If you let your employees go, there’s a good chance they will not only come back, but will also be more loyal, less stressed, and more productive. So how do you let your employees go? With three simple words: paid time off.
According to The Lockton Survey Report, paid time off (PTO) is a significant issue to employees, so it needs to be a significant issue to HR. Lockton is a Kansas City, Missouri-based international risk management, insurance, and employee benefits consulting company with more than 41,000 clients. The company surveyed 184 executives and professionals from major industries and regional companies in the U.S. (representing over 200,000 employees) to gather a representative sample of human resources trends.
Lockton’s survey revealed that PTO benefits and policies must continue to evolve to reflect the needs of employees. According to Stacie Engelmann, SPHR, SHRM-SCP, Assistant Vice President and Human Resources Consultant at Lockton, “Flexibility is probably the number one reason paid time off is becoming more prevalent as an employee benefit.”
Engelmann says that instead of telling employees how much time they can take off for vacation, sick leave, etc., many employers are putting all of the time off into a single bucket so employees can decide how and when they want to use it. “This kind of autonomy is reaping benefits for employers who implement PTO programs, because their employees feel valued and respected,” says Engelmann.
HR professionals need a thorough understanding of these benefits as they relate to the company’s total rewards philosophy. “Being able to explain to employees the difference between paid, unpaid, and partially paid leave, along with how these options work together, has become extremely important,” says Mark Seely, Lockton’s Senior Vice President and Practice Leader of Employee Benefits. “As individuals are constantly seeking better ways to balance work and personal life, they consider benefits like leave more carefully when deciding whether to accept a job offer or even to remain with their current employer.”
The survey also revealed the following trends:
Vacation benefits are more prevalent than PTO programs among larger organizations (those with more than 1,500 employees).
Seventy-five percent of large organizations provide vacation benefits, whereas only 38 percent of the same organizations offer PTO programs.
The healthcare industry offers the greatest amount of vacation time when compared to other industries. On average, the industry starts at 165 hours for the first year of service and increases substantially from there.
Ninety-seven percent of organizations that do not offer paid vacation offer PTO programs.

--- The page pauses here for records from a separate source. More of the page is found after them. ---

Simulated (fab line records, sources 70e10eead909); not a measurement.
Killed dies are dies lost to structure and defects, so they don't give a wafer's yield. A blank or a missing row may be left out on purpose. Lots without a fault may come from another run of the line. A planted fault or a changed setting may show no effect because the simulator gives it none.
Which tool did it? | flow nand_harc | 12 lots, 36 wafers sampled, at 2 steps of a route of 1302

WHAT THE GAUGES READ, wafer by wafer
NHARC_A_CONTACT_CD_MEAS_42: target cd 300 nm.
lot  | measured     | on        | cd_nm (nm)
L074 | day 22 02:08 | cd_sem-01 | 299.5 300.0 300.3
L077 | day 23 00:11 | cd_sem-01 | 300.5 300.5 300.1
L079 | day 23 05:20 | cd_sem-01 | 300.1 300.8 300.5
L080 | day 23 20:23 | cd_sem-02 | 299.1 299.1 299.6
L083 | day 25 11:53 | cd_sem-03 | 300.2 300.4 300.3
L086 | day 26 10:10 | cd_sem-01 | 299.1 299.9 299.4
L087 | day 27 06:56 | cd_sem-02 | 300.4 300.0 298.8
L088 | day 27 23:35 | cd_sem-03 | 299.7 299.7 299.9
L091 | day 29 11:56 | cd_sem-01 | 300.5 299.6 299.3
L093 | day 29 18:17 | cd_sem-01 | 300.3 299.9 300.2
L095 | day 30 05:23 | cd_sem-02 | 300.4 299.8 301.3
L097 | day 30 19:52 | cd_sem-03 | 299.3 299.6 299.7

Seventy-four percent of organizations that do not offer sick leave have PTO programs.
Other findings include:
Recruitment and retention of talented employees are key driving factors for employers who offer work-life flexibility in their workplaces. The most common form of work-life flexibility is occasional telecommuting.
Forty-five percent of organizations do not track turnover rates, and this rate has been declining since Lockton’s 2012 survey was released, which is surprising, given the growing hype around “big data.”
Engelmann says it’s important to track turnover rates, but more important to understand why it is occurring and how it is impacting the organization. “Careful analysis of employee turnover, with a focus on the factors related to it, can help an organization better understand the impact of company culture on hiring and, even more importantly, on retention.”